Leaves Compared with Flowers by Robert Frost
A tree’s leaves may be ever so good,
So may its bar, so may its wood;
But unless you put the right thing to its root
It never will show much flower or fruit.
But I may be one who does not care
Ever to have tree bloom or bear.
Leaves for smooth and bark for rough,
Leaves and bark may be tree enough.
Some giant trees have bloom so small
They might as well have none at all.
Late in life I have come on fern.
Now lichens are due to have their turn.
I bade men tell me which in brief,
Which is fairer, flower or leaf.
They did not have the wit to say,
Leaves by night and flowers by day.
Leaves and bar, leaves and bark,
To lean against and hear in the dark.
Petals I may have once pursued.
Leaves are all my darker mood.
Initially what stands out for me visually are the visual prompts of the poem: leaves, bark, fruit, flowers, fern, lichen, giant tree, men, petals and time of day. It is a also poem of opposites – rough/smooth; leaves/petals; flowers/trees; giant trees/lichen. I believe it is about the poet’s experiences in his life that have led him down the road of depression to have an affinity for the darker aspects of his life which are represented in the bark and leaves.

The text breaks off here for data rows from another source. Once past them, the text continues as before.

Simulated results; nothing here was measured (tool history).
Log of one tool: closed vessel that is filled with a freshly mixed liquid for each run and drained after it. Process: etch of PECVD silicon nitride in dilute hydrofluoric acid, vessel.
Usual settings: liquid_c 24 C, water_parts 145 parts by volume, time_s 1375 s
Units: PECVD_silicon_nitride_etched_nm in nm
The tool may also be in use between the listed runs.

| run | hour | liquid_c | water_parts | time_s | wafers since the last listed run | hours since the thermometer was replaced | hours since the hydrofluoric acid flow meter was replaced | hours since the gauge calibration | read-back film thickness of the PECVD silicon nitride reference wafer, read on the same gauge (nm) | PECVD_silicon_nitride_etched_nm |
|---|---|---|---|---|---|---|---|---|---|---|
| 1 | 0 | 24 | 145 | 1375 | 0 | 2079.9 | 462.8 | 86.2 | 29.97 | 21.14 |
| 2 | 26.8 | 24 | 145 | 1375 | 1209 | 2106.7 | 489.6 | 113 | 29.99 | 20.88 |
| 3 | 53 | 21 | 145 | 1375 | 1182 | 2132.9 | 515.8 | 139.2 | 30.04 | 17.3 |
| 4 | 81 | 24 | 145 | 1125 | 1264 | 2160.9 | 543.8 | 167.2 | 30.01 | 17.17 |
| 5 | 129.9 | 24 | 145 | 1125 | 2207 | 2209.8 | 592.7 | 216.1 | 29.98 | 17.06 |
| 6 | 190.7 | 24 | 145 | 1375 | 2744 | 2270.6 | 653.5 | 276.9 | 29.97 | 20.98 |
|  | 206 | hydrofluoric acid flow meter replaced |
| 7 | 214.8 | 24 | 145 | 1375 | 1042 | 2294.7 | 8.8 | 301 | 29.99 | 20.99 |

My interpretation of this poem is that it is one of sincerity and disillusionment in mankind and the flowers and leaves are metaphors for people. In the first verse, the reference to ‘put(ing) the right thing to its root/It never will show much flower or fruit’ can be linked to a Biblical reference: Make a tree good and its fruit will be good, or make a tree bad and its fruit will be bad, for a tree is recognized by its fruit (Matthew 12:33 ). A person’s character depends very much upon his upbringing. A lot of love goes into raising a child (or a tree). The second verse hints at personal experiences, disillusionment has set in. Superficiality in mankind is not a prized attribute. The mad chase for achievement in life (giant trees = today’s yuppies) is followed by simpler needs when one ages (the fern and lichen). And for me this is where the poet’s depression sets in ‘Now lichens are due to have their turn.’ Man is fickle, wavering in opinions, not having the courage of their own convictions. The mood then shifts once more when the poet says ‘Petals I may have once pursued./Leaves are all my darker mood.’ Once he was optimistic and enjoyed the company of frivolous people, but now he is given over to his depression.